The move is likely to worry some senior bankers, who are concerned about being bypassed by the arrival of new technology savvy lenders.

“They do have a pretty strong brand, a decent critical mass of users, and if they can bridge that with a little bit better tech they could be very powerful”- Sanjay Sakhrani, analyst with brokerage Keefe, Bruyette & Woods

PayPal also operates a longer-standing consumer lending programme, and earlier this year announced it would spend about $1bn to buy an outstanding loan portfolio from GE Capital, with which PayPal offers a credit card. Buying the loans would help PayPal "expand its credit offerings", it said at the time.
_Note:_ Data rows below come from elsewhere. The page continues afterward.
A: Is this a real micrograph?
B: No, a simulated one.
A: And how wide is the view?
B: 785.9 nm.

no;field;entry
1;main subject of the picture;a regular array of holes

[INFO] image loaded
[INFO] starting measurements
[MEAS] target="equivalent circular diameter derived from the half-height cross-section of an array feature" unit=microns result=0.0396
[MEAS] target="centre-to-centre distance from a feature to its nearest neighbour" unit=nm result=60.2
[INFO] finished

However, unlike alternative lenders such as Lending Club or small business-focused Kabbage, PayPal does not look to make money on the lending itself. Rather, it is a way for PayPal to give consumers and merchants an additional reason to use PayPal over rival payment processors, says Hill Ferguson, the company's chief product officer.

PayPal faces challenges as it prepares for life on its own, analysts say. It handled $180bn of payments last year, more than newer rival processors such as Stripe and WePay, but analysts and its own executives say its older systems make it difficult for the company to innovate quickly in areas such as mobile commerce.

As a result, some newer start-ups have bypassed PayPal. So too did Apple, which tapped Stripe instead as one of its partners for launching its new mobile Apple Pay service.

“They do have a pretty strong brand, a decent critical mass of users, and if they can bridge that with a little bit better tech they could be very powerful,” said Sanjay Sakhrani, an analyst with brokerage Keefe, Bruyette & Woods.

The consumer part of its credit business also saves PayPal money. When shoppers link credit cards to their PayPal accounts, PayPal must pay fees to the card companies, but it does not pay those fees when consumers use credit from PayPal itself. PayPal passes some but not all of those savings on to its merchants, who pay PayPal for using its service, said Mr Ferguson and others.